It would be good if one of the streaming platforms spent $40 million a year on a rebel rugby league competition to service the cities and regions that aren't covered by the NRL. That's enough to support an eight team competition with a salary cap of $5 million.They've f**ked their launch up so badly that it will probably take at least a generation (roughly 20 years) for them to build a strong fanbase, and unless it's pushed by outside socio-economic factors (like South's core audience moving west) they'll almost certainly never develop a significant fanbase outside of parts of Morton Bay, those with easy access to Suncorp/their home ground, and potentially parts of North Brisbane if they play their cards right. Their traditional model simply won't allow for that sort of city wide growth without alienating their core audience in Redcliffe and surrounding parts of Moreton Bay, which they, like all RL clubs, will be too timid to risk alienating.

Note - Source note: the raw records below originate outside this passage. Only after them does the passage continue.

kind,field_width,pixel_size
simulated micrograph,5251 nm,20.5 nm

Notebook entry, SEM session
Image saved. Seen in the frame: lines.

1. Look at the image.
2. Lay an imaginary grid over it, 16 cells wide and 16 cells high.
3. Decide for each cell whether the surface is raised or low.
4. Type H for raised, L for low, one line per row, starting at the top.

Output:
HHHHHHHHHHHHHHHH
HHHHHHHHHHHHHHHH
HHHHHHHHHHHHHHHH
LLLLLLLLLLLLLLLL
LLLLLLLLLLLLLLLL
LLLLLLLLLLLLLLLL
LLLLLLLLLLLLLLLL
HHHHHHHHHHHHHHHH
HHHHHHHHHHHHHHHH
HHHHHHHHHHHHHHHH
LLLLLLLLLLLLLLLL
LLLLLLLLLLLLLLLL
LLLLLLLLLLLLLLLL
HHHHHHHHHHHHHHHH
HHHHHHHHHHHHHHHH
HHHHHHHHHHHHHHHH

They're almost certainly going to follow a similar path to the Titans (for different reasons and probably minus the money issues), where they'll be super popular for the first few seasons, then the novelty will wear off and they'll be reliant on on-field results to draw a crowd until either enough people have grown up supporting the club to build a reliable fanbase, or they have a golden period early in their history in the NRL where they build a dynasty and that success draws support (a la Storm or Raiders). Obviously the prior is the much more likely scenario.
Because of the way the Brisbane market has now been split chances are that Brisbane will have at least a third club long before the Dolphins are truly cemented in the market, and odds are that Brisbane will get their third long before Adelaide is even in the discussion, and potentially even before Perth get a real shot a license depending on politics at the ARLC, NRL, and broadcasters.
Then again, given the rate at which the NRL expands I don't think it's outside the realms of possibility that it could be 2040 before the NRL adds the 19th and 20th licenses, which would be almost 20 years after the Dolphins joined the NRL, so who knows.
There's only a limited number of sporting leagues available and a lot of streaming companies who need content. Drama is expensive to produce and not guaranteed to draw ratings, hence the reason FTA no longer focuses on it.
I think Optus is spending $100 million a year for the EPL, which doesn't draw high ratings in this country. I'd laugh my guts out if Optus splashed this sort of money on a rebel league to draw customers away from Telstra/Foxtel, as it would be a reversal of what happened in the 90s.
A-League gets $40 million from Paramount+. Rugby Australia gets $33 million from STAN. NBL gets $15 million from ESPN. A rebel RL competition would draw more customers than any of those sporting leagues.
Spark Sport needs content. It would be great if they teamed up with Paramount+ or STAN Sport to create a rebel RL competition that has a couple of teams from NZ, a few from Queensland plus Adelaide and Perth. Invite the North Sydney Bears and a Central Coast team to compete and that's a decent competition.